The clouds that were coming in during the evening on Friday turned into torrential rains the following day. Saturday was supposed to be the main day of the trip where we would go to the Amboro National Park to hike and see the scenery and wildlife. Undeterred by the rain, we started on the long road to the top of a nearby mountain. The rain only made it seem longer because it was incredibly steep and wet on the muddy dirt roads leading up to the park. We were completely in the clouds and couldn’t see more than about 100 feet away. Toward the top, the road was almost completely eroded so we were driving on loosely layered dirt and gravel that was slippery, narrow, and on the edge of a cliff whose bottom we could not see in the fog and clouds. It was similar to the road to Hana but dirt with an off-camber slope, no guardrails, and constant steep ups and downs. In order to take pictures, I was in the front seat with the driver enjoying the bit of adrenaline that we were all feeling. The driver, who was very friendly, explained to me with pride that the bus was turbocharged and would have no problem on the steep wet roads. This became very obvious with some very sporty performance, but the strength of the engine was the least of my concerns with the cliff looming just feet away.
We finally got close to the top where the bus drivers got out to inspect the last stretch of road. We sat in the buses, rain thundering down, and waited to hear the news. A multi-hour hike in those conditions would have been pretty miserable, especially considering we wouldn’t be able to see anything. In addition, the drivers would not drive the last stretch for safety reasons. Unfortunately, we had to drive back down right after just coming up. On the way down we had all the excitement of the muddy roads but with gravity pushing us down too! We were finally instructed to put our seatbelts on, which I thought was a nice touch. We stopped on the way down, and through a hole in the clouds looked down on Samaipata from above. It was an amazing view of the little town.

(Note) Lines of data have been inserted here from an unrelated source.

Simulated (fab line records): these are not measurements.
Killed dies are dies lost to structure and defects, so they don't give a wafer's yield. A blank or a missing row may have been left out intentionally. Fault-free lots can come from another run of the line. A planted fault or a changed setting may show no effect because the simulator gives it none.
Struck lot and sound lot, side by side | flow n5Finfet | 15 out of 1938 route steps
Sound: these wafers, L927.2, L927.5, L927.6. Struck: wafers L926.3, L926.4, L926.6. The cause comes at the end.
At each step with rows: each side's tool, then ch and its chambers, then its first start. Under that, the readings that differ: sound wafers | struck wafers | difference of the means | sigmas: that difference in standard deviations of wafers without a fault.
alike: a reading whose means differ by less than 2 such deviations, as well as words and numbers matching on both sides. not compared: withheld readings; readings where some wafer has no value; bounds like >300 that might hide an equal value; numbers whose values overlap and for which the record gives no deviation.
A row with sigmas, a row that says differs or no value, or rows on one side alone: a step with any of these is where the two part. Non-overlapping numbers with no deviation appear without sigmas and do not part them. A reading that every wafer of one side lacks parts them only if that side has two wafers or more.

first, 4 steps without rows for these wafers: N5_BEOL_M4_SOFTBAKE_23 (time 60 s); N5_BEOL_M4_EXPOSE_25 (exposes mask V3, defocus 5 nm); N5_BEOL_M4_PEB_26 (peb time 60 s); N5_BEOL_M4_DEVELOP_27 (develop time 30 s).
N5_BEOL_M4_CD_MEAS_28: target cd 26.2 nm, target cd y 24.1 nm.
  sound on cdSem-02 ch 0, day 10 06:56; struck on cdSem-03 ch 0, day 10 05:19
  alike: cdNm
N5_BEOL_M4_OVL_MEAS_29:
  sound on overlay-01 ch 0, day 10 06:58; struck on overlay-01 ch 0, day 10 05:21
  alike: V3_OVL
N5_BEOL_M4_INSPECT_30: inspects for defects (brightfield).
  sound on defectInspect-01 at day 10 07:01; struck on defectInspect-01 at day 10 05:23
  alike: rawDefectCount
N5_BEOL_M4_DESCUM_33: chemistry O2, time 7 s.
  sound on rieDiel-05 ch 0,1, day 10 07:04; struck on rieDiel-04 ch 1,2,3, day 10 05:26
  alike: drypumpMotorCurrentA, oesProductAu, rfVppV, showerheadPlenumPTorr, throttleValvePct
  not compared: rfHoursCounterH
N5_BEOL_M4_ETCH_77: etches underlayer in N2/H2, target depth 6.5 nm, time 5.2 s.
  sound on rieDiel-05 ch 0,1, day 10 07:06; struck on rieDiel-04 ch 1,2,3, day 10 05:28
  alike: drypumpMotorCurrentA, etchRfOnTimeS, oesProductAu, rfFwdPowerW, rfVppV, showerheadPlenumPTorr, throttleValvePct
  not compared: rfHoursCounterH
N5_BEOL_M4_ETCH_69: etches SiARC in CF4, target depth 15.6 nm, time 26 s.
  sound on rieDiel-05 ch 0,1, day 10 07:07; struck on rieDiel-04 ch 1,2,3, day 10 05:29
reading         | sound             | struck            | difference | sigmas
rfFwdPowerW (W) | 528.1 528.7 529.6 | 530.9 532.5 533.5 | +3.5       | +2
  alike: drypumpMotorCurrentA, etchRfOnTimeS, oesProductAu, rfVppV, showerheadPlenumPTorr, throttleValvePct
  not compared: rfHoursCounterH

Since our main plans had been rained out, we spent the rest of the day in town clogging little coffee shops with our group of 30, visiting a garden of local plants, going to a remarkable museum on the ancient history of the area, and splashing about in the puddles. What was supposed to be the main day became the rainy day where we substituted planned activities with other activities. Despite this, everybody was in a good mood and happy to be there. We had lunch at a really nice and rustic restaurant and hotel above some vineyards; where we took lots of pictures overlooking the town. Despite the rain, we made the most of the day and had a great time. After dinner, we hung out again with much dancing, singing, and festivities to let out any last energy.
Sunday was our last day and it was a little rainy as well. We got on the buses right after breakfast and headed on our way. After about 25 minutes, we stopped at Las Cuevas. The Waterfalls. This group of three waterfalls along a river in a canyon between towering mountains and cliffs on either side are truly a sight to see. There are two larger falls and one smaller one. There was a nice beach in front of the fall, and the water was cool and clean. Some people swam in the large middle fall and I took lots of videos of the falls and mountains with my drone. It was great fun and nice to literally dive into the beauty and nature.
Our final stop was the Hotel Laguna Volcan Eco Resort, a beautiful resort up a very steep hill from where we first stopped on Friday for our group picture. Nobody had any idea what was there, or why we were there, but as we climbed the steps to the pool area it all was revealed. Behind the hotel was an incredible and glassy smooth lagoon, cradled between a hill and a mountain. At the opposite end of the lagoon was an opening revealing an enormous colorful mountain that was by far the most perfect natural picture frame I have ever seen. I brought the drone out again, and as I started to fly the views got even better, I turned the drone around to look back at the hotel and realized that just behind us was the incredible mountain with its red eye that we had seen on Friday. Interestingly enough, I was also attacked by birds which was very scary and funny at the same time. I was not flying the drone, but I walked within about 50 feet of two birds who must have been guarding some others when they flew straight at me with their pointy sharp beaks very quickly and at the last second would veer straight up in a loop and come back in for another charge. To say I ran would be an understatement, but I was also considering if doing the “deadman” facedown in the grass would also make them leave. They didn’t actually hit us, but it was quite the heart-pounder. The scenery here was unbelievable, and it was truly a spectacular end to our trip.
Rotary trips are not just an incredible time to see the new worlds in which we live, but they are also a time to see that world from the many perspectives of the diverse group of people you are with. Hearing the thoughts of my fellow RYE students on the places we went and the situations we were in was really fascinating in how the opinions, insights, and appreciation differed. This trip was our big “Welcome to Bolivia” orientation, and was completely sponsored by our district. These opportunities are incredible and we are all so fortunate to be able to take advantage of them. Thank you so much to our Rotary chaperones, organizers, and district that took care of us! I look forward to more adventures in the future!